Mark 1:14-15: “After John was put in prison, Jesus went into Galilee, proclaiming the good news of God. ‘The time has come,’ he said, ‘the kingdom of God has come near. Repent and believe the good news.’”
The Gospel of Mark is the shortest of the four gospels. According to tradition, it was the first gospel to be written, and the likely author was John Mark, the man who was originally a companion of the apostle Paul, but later became a friend of Peter. It is often asserted that the Gospel of Mark was the account of Jesus from Peter’s point of view. Tradition says Peter is responsible for the main content of the book, but it is John Mark who actually writes it in the years after Paul and Peter were martyred in Rome. If this is true, he wrote the gospel during the time of Christian persecution in Rome under Nero.
The book moves at a fast face and regularly emphasizes that the way of Christ is the way of suffering and the cross. This would make sense if tradition is correct about the historical circumstances of its writing. One of Mark’s favorite words is “immediately.” The book has a quick pace and gives one the feeling that Mark is getting down to the core issues. Jesus is the promised Messiah. But the people misunderstood what the Messiah would do. Before he is glorified and rules the earth as king, first he must be rejected and die a death for the sins of the people. The way of discipleship is to follow this same pattern. Glory is coming, but first comes the cross.
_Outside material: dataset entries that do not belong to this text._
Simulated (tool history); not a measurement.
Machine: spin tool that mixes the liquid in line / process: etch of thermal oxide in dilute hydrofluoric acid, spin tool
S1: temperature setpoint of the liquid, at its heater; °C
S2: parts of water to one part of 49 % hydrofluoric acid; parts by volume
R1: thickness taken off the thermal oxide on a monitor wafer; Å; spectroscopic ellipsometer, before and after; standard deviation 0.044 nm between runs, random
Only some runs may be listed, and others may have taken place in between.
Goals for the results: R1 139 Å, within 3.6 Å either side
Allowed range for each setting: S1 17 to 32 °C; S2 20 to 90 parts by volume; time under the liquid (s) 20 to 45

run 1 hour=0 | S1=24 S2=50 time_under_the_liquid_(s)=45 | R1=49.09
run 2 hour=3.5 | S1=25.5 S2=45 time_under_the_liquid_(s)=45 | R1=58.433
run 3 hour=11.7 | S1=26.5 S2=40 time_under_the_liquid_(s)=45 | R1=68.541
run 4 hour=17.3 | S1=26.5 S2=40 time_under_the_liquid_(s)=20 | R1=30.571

There are a number of potential ways to outline the book of Mark, but perhaps the easiest way for our purposes in this article is to see how it splits up into four different sections. In the first section (1:1-3:6) Jesus publicly proclaims the coming of the kingdom of God. The book opens with a prologue which introduces this as a book about the good news of Christ, but then quickly moves into an early proclamation of the kingdom, the calling of disciples, and various actions and miracles that demonstrate the power of the coming king. The crowds are amazed at Jesus’ power, but opposition from the religious rulers begins at the very outset of the story.
Part two (3:7-8:21) develops the role of three different groups that are important to the gospel—the crowd, the disciples, and Jesus’ opponents. The crowd continues to be amazed at the public works of Jesus, while the disciples receive private instruction from him. All the while, opposition is mounting as many people are not impressed with what Jesus is doing, and even see him as a danger to their nation.
In part three (8:22-10:45), the attention focuses on Jesus and his teaching of the disciples. On three different occasions he tries to explain the nature of his kingship, but each time the disciples are unable to comprehend Jesus’ true meaning. The emphasis in this section is on the way of the cross. Jesus, as king, must take the way of the cross, and anyone who follows after him as his disciple must also do the same.
Finally, in part four (10:46-16:8), the story reaches its climax. Jesus is received with an exuberate welcome by the crowds as he enters the city of Jerusalem. But it does not take long for the opposition to overcome the crowd’s enthusiasm. All of these events lead to Jesus’ trial and suffering, ultimately climaxing in his crucifixion. The book ends with a short story about resurrection morning, and with an interesting note that the women who went away from the empty tomb were bewildered and afraid.
Mark’s gospel is often a good place to begin a study about the life of Jesus. Because the narrative is short, it is easy to read and follow, and gives one a picture by picture look at the events in Jesus’ life. Other gospels expand upon this material and add layers of depth, but if tradition is right in saying that this was the first gospel written, certainly it holds its place in history as a special account of the life of Jesus, the crucified king.